A publication of the Archaeological Institute of America
The past few years have seen a rash of books on the archaeology of the first Americans. One of the more intriguing is Canadian journalist Elaine Dewar's penetrating Bones: Discovering the First Americans (New York: Carrol&Graf, 2002; $30).
Unlike similar volumes written by archaeologists who have spent decades wrestling with radiocarbon dates and skeletal morphology, Bones reflects the perspective of a latecomer to the debates over the character and timing of the first entry into the Americas. Indeed, before she dug up a human bone while tending forsythia in her Toronto garden in 1995, Dewar admits she hadn't given much thought to the question of who peopled America. But after making inquiries about her find, she was hooked.
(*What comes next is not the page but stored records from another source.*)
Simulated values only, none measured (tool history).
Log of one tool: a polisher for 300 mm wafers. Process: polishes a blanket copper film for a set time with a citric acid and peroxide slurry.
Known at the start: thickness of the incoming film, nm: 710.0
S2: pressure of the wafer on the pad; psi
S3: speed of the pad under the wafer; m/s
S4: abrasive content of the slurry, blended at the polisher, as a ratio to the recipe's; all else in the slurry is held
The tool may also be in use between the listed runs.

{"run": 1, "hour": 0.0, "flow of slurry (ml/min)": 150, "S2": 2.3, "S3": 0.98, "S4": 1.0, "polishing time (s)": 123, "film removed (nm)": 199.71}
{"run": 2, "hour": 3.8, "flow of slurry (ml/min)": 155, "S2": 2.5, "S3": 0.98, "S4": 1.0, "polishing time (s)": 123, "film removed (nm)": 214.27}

Dewar quickly discovered that the Native American Graves Protection and Repatriation Act of 1991 had radically changed the political and legal ground rules of archaeology at the same time researchers were challenging the long-held belief that large mammal-hunting Clovis people were America's first inhabitants. The Kennewick Man saga, which pits a group of archaeologists against Native Americans seeking to rebury 8,000-year-old remains, and the controversy surrounding the putative pre-Clovis site of Monte Verde were obvious starting points for her research. But beyond interesting character sketches of principals like James Chatters, the archaeologist who first studied Kennewick Man, and Tom Dillehay, who excavated Monte Verde, the author has little new to add to these familiar stories.
Dewar's tenacity and reporting skills, however, pay off in a series of visits to museums and sites that play peripheral roles in the drama. Readers who feel they know Kennewick Man's most intimate details will be interested to learn about Canada's obscure Gore Creek remains, a skeleton of considerable antiquity that was reburied after a bureaucratic snafu. It's also nice to find out that nasty infighting isn't solely the province of Americans. While in Brazil, Dewar visits Pedra Furada, a controversial site dug by archaeologist Niéde Guidon, who is embroiled in a lawsuit against Brazilian colleagues she accuses of slandering her with articles critical of her radiocarbon dates.
Halfway through Bones it's clear Dewar roots for the paradigm-busting pre-Clovis advocates. One can't help wishing that she had pursued the other side of the story with the same enthusiasm. Still, sharp writing and strong reporting make Bones a compelling, though idiosyncratic, take on the controversies inspired by the first Americans.